Does nuclear reactor produce CO2?

Volia,

http://www.world-nuclear.org/nuclear-basics/greenhouse-gas-emissions-avoided.aspx

I apologize for posting links to third party sites, but they can sum it up better than I. Even though nuclear power produces far lower amounts of CO2 than most other fuel sources, there is still enough to be considered emissions, which can then be recycled.

pwmmal,

I'm sorry, but can you share the link where is written - how does nuclear reactor produce CO2? Normally nuclear energy produce heat, that is used to warm water to steam that is used to run the electric generator.

P.S.: I'm not a nuclear engineer, just a space one.

I don't know what nuclear reactors have to do with artificial gravity. In space we will have sunlight 24/7, so I don't see why we would use nuclear reactors unless we place our habitat outside the orbit of Mars.

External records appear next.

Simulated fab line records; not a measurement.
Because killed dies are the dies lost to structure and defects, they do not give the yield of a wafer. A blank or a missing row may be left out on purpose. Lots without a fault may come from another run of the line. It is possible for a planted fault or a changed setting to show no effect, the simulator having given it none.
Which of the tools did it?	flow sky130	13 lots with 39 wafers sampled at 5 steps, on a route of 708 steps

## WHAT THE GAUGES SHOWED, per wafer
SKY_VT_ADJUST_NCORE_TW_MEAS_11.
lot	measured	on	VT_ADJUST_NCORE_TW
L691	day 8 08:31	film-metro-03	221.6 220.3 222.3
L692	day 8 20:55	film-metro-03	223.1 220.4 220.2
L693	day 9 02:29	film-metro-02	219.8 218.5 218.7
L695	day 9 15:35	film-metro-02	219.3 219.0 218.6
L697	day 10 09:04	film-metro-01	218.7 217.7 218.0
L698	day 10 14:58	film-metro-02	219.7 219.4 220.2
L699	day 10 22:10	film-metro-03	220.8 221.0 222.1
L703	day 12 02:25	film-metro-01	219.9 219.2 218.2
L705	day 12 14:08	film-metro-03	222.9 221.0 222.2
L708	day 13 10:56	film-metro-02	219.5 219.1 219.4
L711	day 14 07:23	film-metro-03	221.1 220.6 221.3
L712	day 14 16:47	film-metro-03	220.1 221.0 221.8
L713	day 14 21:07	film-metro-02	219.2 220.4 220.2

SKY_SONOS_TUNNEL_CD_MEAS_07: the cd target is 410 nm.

Artificial gravity can be induced by spinning the habitat. The inside rim of a wheel or cylinder would experience the maximum of gravity. If the habitat spins too often, residents will feel the Coriolis effect, which causes trajectories to curve in unintuitive ways. The quirks of Coriolis effects may cause longterm psychological problems, such as head aches, involuntary clumsiness, etc.

A full-sized cylinder with a diameter of six kilometers and earthlike gravity at the rim would spin about once every 32 minutes. Coriolis effects would be unnoticeable.